Telecoms company Eir said revenue climbed in the first nine months of the year, but rising costs contributed to a 4 per cent decline in earnings for the period.
The group said on Thursday that revenue for the nine-month period was €937 million, a 4 per cent rise year-on-year, driven by post-pay mobile growth, bundling and access revenue from the National Broadband Plan. Its technology services business, formerly known as Evros, also saw revenue rise.
However, the gains were offset in part by declines in traditional access revenue.
Earnings before interest, tax, depreciation and amortisation were down 4 per cent, or €19 million, year-on-year to €455 million, with €11 million of that decline relating to costs.
The company reported fixed line revenue of €707 million, up €9 million year-on-year as voice traffic increased and managed services revenue rose.
The overall broadband base declined 1 per cent to 947,000, a fall-off that was fuelled by a 5 per cent drop in wholesale customers. In contrast, Eir added 17,000 retail customers compared to the same period last year. Eir also saw a rise in the number of customers using high-speed broadband services, which increased 2 per cent to 860,000.
The mobile business fared better, with revenue rising by 12 per cent to €258 million. The postpay customer base contributed significantly to growth, with a total of more than 1 million customers. That accounts for around 77 per cent of all mobile customers with Eir; a further 327,000 customers are on prepay plans.
In the third quarter of the year, revenue was €315 million, a rise of 3 per cent or €9 million, while earnings fell 3 per cent to €147 million. Pretax profit was €15 million, reversing the loss seen in the same quarter a year earlier when exceptional costs pushed the company into the red.
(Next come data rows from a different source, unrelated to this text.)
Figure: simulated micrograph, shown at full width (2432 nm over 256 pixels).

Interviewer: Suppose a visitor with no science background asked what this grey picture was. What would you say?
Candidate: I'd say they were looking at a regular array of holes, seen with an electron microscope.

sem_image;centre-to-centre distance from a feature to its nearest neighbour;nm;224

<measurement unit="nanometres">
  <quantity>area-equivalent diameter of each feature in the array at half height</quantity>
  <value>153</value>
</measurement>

“Eir has had another strong quarter, seeing significant customer gains across the business with eir mobile, adding over 100,000 customers, 17 per cent growth in Eir’s TV service customer base and an additional 20,000 fibre broadband connections established nationwide,” said Oliver Loomes, Eir chief executive. “Growth in Eir is underpinned by investment – by building the best infrastructure, we can offer more and better services to our customers – and this investment continues to be the basis of our business model and our ambition for Ireland to be the best-connected country in the world.”
Mr Loomes welcomed ComReg’s recent publication of a plan to move away from copper networks for phone and broadband services. The company has been pushing for the switching off of such networks, describing them as “outdated”, to make way for modern fibre.
“Replacing legacy copper networks will not only be better for our citizens and businesses, fibre networks require 70 per cent less energy to transmit data than copper wire, fibre is also a more resilient technology, requiring less repair and maintenance, thereby helping to reduce Ireland’s overall carbon footprint,” he said. “We believe moving to full fibre connectivity is vital to ensure Ireland is not left behind as technology advances and data demands increase.”